A global carbon tax
Ralph Nader and Toby Heaps make an excellent case for a global carbon tax. With an Obama administration there is the possibility of such a thing happening, and it would be much more sensible that a complicated cap-and-trade system that will take years to get up and running. Even if a North American cap-and-trade system emerges that does not fall prey to its many shortcomings (price fluctations, gaming by big companies, cheating, enforcement and monitoring issues), there is still the risk that carbon-emitting production will flow to countries not subject to the system.
An excerpt:
President Obama can define his legacy in the first 100 days by laying the groundwork for a global tax on carbon dioxide emissions that is effective, efficient, equitable and enforceable. An effective, harmonized tax on C02 emissions must stabilize the growth of atmospheric concentrations of GHGs by no later than 2020. The tax must also be adjusted annually, by a global body, according to this objective.
The IPCC has crunched the numbers and says this means a tax of about $50 levied on every metric ton of GHGs, or carbon dioxide equivalent (CO2e to use their terminology). In the short-term, consumers would feel the pinch. But the tax would pave the way for cheaper, cleaner energy and ways of getting around.
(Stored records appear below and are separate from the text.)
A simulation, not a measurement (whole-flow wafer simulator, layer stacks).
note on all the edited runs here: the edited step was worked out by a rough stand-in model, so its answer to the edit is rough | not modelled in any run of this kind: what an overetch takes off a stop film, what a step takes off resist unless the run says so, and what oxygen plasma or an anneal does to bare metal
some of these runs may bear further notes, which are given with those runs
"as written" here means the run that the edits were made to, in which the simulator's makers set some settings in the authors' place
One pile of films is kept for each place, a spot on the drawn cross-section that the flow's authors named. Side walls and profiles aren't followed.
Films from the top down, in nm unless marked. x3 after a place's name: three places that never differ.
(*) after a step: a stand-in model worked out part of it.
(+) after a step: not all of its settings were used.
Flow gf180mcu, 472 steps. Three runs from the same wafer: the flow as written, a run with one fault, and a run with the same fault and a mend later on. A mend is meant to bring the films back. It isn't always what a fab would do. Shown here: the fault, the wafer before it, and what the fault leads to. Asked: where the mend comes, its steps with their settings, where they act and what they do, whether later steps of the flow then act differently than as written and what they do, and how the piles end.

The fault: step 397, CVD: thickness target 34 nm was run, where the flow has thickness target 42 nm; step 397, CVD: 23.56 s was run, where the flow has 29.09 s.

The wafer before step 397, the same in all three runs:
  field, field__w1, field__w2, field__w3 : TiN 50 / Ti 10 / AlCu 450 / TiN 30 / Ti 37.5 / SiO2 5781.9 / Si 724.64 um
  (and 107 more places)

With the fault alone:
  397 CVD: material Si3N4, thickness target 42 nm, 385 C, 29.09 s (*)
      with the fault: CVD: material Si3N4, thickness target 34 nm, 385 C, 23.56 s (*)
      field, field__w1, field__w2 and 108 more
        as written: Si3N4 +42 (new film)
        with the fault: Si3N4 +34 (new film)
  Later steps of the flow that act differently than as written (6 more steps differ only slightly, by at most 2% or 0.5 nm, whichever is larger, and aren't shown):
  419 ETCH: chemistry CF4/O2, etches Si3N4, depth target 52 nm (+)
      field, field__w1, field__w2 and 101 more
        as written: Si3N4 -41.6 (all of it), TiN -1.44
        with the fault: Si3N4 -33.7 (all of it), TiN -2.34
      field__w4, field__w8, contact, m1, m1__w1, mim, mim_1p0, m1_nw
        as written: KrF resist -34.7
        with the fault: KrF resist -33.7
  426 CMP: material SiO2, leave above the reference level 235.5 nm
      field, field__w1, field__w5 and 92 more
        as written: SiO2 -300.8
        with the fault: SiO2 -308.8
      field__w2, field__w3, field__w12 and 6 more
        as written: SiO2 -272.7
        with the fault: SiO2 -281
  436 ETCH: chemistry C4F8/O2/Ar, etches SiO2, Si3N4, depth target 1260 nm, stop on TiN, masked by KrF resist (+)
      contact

The most efficient way to apply a carbon tax is at a relatively small number of major carbon bottlenecks, which cover the lion’s share of GHGs. The key points where flows of carbon are the most concentrated include: trunk pipelines for gas, refineries for oil, railroad heads for coal, liquid natural gas (LNG) terminals, cement, steel, aluminum and GHG-intensive chemical plants.
Collecting and spending the bulk of revenues from a carbon tax must remain the sovereign right of participating nations. For instance, nations could decide to make the tax revenue-neutral by reducing taxes on income or helping finance industrial retooling for a green economy.
However, we in the rich world must recognize our culpability for creating three-quarters of this global warming mess, as well as our greater capacity to finance industrial retooling. Thus, there could be a carrot for developing-world nations which commit to applying the phased-in carbon tax: Access to a portion of the carbon tax levies from rich countries to help preserve forests and to prepare for climate change through flood walls, improved irrigation, drought resistant crops, desalination facilities, and the like. This is no small change: 10% of $50/metric ton CO2e carbon tax levied in all rich countries would be $100 billion per year. The stick for carbon free-riding countries would come in the form of incrementally severe penalties, leading up to countervailing duties on carbon-intensive imports.
For what it’s worth, the Democratic platform calls for a cap and trade system, not a carbon tax.